In a growing market like China, used cars are hard to find so almost everyone buys a new car, even if it's junk because a junk car beats no car. In other countries, there are plenty of used cars. The average age for cars on the US roads is 11 years. If you're looking at a new car with no options and possibly dodgy quality, you can get a car of known high quality with possibly more options for the same price if you're willing to go used.

That limits the bottom of the market for new cars. Especially in the last 10-15 years when the used car market has filled up with more and more high quality cars. 30 years ago quite a few cars were pretty much junk by 100,000 miles, but cars form the last two decades can go much further with few problems. My 1992 Buick was in great running condition when I sold it. My SO's 1996 Subaru is chugging along just fine in the hands of her ex.
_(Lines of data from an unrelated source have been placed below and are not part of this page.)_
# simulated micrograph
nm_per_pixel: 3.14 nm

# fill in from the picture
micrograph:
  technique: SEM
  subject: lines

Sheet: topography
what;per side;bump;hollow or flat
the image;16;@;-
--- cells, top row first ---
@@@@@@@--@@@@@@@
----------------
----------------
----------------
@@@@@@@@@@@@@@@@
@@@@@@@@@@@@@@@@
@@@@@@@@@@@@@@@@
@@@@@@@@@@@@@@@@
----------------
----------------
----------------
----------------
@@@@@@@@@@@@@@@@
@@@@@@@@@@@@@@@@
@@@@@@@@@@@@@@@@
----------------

We don't see cars try to break into the US market like the Yugo or the VW Bug anymore because those cars new can't compete with 10 year old Hondas.

That may change a bit when consumers start demanding EVs. The old ICEs won't cut it except as an interim car until they can get an EV. Some low price EVs might sell to consumers wanting to get into any EV, but a $20,000 EV from China is probably going to be a pale substitute for a Model 3. The used market for Leafs and other existing EVs might pick up a bit too.

Additionally the US safety rules are pretty strict as are the standards in most developed countries. What sells new in developing countries won't meet the safety standards in those countries without modifications that will add weight and reduce range. I was reading something a few months back that an Indian car maker is trying to break into the European market and going through the European crash tests and their cars are failing spectacularly.

Even if Chinese battery makers really ramp up their battery production, they have a ways to go before they can compete against auto makers in developed countries. Faraday Future and some other start ups with Chinese backing are designing their cars in California and talking about building their first factories in the western US in part because the world's most prestigious car design school is in Pasadena (my father's alma mater Art Center School of Design) and also building cars for the US market first automatically makes them legal and desirable in every other developed country (once changes are made like right hand drive in some countries). Then they can introduce it to the Chinese market as a foreign designed car built by a Chinese company.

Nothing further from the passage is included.